Wednesday 4 January 2012

Three reasons why IPS and WAF won’t converge anytime soon

Continuing on the IPS vs WAF theme, one might consider the notion that WAF will just converge with IPS. I wanted to point out three reasons why I think this will NOT happen anytime soon. The reasons center around demand, performance, and implications, and feed into each other.

It’s akin to Chris Rock’s joke about driving a car with your feet: You can drive your car with your feet if you want to, that don’t make it a good __ idea!

1) The key reason why we won’t see IPS and WAF converge anytime soon is the associated performance implications and potential to decrease IPS security protection.

Typical IPS deployments are inline, which makes the IPS’ performance critical in order to avoid network delays. Take for instance an IPS that is ASIC-based with Deep Packet Inspection, performing inspection at wire-speed across multiple interfaces.
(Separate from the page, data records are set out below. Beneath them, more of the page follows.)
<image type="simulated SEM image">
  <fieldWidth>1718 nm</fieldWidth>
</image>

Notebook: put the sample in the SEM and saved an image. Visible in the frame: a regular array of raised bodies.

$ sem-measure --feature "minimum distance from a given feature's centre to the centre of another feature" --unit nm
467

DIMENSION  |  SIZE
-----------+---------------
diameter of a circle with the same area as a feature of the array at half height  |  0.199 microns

For an IPS, the filtering and packet inspection happens in memory through packet disassembly and analysis as the packets come through. Each packet related to a stream is tagged and the IPS compares the stream to its signatures, using the usual statistical mojo employed on these devices. The IPS is doing this for all TCP and UDP packets. Once the stream is analyzed it is discarded, most IPS perform this assembly & inspection task in parallel with multiple packets and streams.

For the IPS to work as a WAF, it now has to do extra work for the web-based streams. The IPS will now have to parse the stream, decrypt the SSL (which is another conversation entirely), normalize the HTTP portion, and process the elements inside looking for the usual battery of web threats. This also has to be done for the corresponding web server HTTP response data coming back. The IPS would then need to apply some method of learning to this traffic and reference it for future use. This entire sequence has to happen for ALL the web application traffic in parallel, without impacting all the OTHER protection the IPS is providing.

2) No market drivers: customers aren’t asking for it and no product evaluation is scoring for it!

Independent lab testing criteria is a good metric of (a) what customers are looking for in a technology, (b) broad index of what to look for during product selection, and (c) how products in a technology segment perform. I found it interesting and relevant to note that the NSS Labs criteria, and this is true of ICSA Labs as well, does not include SSL decryption as a requirement or even optional evaluation criteria. Gartner isn’t looking for it in their IPS Magic Quadrant. No SSL decryption would limit a WAF. In addition, the criteria isn’t geared toward application footprinting or analysis.

If product evaluation criteria and market forces aren’t calling for or driving toward integration, no vendor is going to develop a product that combines the two. No vendor wants their IPS product to score a 17% effectiveness in lab testing. If you applied the ICSA Lab’s WAF criteria to any IPS on the market, I dare say none would pass.

3) Typical WAF configuration lends itself to producing a much higher volume of events/detects than an IPS!

An IPS performing WAF duties would likely not provide identical coverage of a dedicated WAF, so there would be even more events / detects generated with the IPS because the vendor is going to ensure their solution identifies as many threats as possible. Each event has to be stored and likely alerted to another system. Alerting is not a trivial task on any platform and web session event data is more resource intensive to store and forward than a typical IPS network event.

For anyone who hasn’t managed or monitored a WAF deployed in a high traffic environment or even a custom web application environment, let’s just say that the Positive Security model of a WAF is very chatty. The log and alert data contain the HTTP elements relevant to the event/detect, like HTML form elements, HTTP method, URL, Response Code, etc. After all, just like an IPS, on a WAF we typically block what we know is bad and alert on anything we aren’t 100% sure about for further analysis by a human.

Wrap-upThe overhead associated with the inspecting web sessions and processing the resulting event volume is enough to tax most dedicated WAF hardware, but to implement this same amount of workload on an IPS that is having to work at wire-speed, protecting ALL network traffic, is likely to degrade the IPS performance and jeopardize security protection.